Coke's Free Cash Flow Generation:
To begin, Coca-Cola has historically been able to produce large amounts of free cash flow, which the company can use to reinvest into parts of the business, make acquisitions, and pay investors a dividend yield. Free cash flow represents the cash that a company is able to generate after laying out the money required to maintain or expand its asset base. Free cash flow is important because it allows a company to pursue opportunities that enhance shareholder value. Coca-Cola has been progressively growing cash flows at 9 percent over the last 10 years, continuing to allow the company to pay a growing dividend. In addition, Coca-Cola is also able to use this cash to advertise in places worldwide, along with developing new brands such as Diet Coke and Coca-Cola Zero. Currently, the company pays a 2.7% dividend yield, which increases the rate an investor is able to compound his wealth in the company.

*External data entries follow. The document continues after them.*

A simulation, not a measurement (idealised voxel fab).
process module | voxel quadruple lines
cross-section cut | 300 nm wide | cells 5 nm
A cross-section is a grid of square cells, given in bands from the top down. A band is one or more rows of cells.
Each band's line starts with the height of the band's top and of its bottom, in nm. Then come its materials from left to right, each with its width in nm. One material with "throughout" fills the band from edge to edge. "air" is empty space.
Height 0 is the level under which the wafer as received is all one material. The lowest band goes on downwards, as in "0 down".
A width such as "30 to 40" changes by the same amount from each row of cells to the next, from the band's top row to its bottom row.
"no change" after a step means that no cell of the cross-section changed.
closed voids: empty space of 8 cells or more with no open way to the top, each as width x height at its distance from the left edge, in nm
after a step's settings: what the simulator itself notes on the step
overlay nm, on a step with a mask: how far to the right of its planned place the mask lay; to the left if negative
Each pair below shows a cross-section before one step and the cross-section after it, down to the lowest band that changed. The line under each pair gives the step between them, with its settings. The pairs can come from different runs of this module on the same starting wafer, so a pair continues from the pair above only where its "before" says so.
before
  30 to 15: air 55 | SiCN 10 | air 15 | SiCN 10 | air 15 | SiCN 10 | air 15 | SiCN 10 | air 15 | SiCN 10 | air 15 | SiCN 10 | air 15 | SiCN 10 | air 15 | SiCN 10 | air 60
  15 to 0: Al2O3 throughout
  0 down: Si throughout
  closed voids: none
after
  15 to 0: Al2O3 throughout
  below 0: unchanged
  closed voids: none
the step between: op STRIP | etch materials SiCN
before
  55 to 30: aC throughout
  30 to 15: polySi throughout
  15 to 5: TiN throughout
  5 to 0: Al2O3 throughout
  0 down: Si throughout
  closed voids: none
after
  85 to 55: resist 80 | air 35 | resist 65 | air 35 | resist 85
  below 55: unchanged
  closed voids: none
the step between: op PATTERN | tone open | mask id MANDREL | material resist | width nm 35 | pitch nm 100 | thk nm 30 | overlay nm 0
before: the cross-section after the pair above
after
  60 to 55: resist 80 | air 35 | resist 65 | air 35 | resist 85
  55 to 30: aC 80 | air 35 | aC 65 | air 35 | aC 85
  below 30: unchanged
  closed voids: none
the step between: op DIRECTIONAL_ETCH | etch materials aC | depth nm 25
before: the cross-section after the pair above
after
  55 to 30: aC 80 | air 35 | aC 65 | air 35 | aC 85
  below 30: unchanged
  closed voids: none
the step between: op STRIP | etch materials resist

Persistent Earnings Growth:
Furthermore, Coca-Cola's earnings have been growing steadily over the past 10 years, compounding at a rate of 9 percent. A company's ability to continuously grow earnings over a long period of time helps ensure that the stock will continue to produce solid returns. Coke's steady earnings growth over time makes it more of a value candidate, as opposed to companies with high earnings growth for only short periods of time, which are more growth oriented. Coke sells more servings each year and gradually raises prices. This results in rising sales and profits over time. Although Coca-Cola will not create affluence overnight, it will definitely generate wealth over time. Also, the company's successful attempts to run most operations internally help reduce capital expenditures especially in bottling. Coca-Cola Enterprises (NYSE:CCE) is a subsidiary of Coca-Cola that conducts bottling and is one of the many ways the company is able to further control what it spends on production and exporting.
The Wideness Of Coke's Moat:
Lastly, Coca-Cola has a very wide moat, or durable competitive advantage against other companies in the beverage industry through the network effect along with brand power. Coca-Cola was founded in 1886, and has been developing its brand power by advertising ever since. This tremendous amount of advertising keeps it top of mind for customers, even though there are many other colas in the market. Over the years, Coca-Cola has developed and acquired many brands, such as Sprite, Fanta, Dasani, Minute Maid, and Vitamin Water. Coca-Cola, at more than 100 years old, has been selling and advertising essentially the same product during its entire existence. Coke was the leading soft drink in 1896 just as it is today. Most people instantly recognize the shape of its bottle. It seems unlikely that customers will ever lose their taste for it. The product and the Coca-Cola brand have durable competitive advantages that will enable the company to earn economic profits for shareholders for many years to come.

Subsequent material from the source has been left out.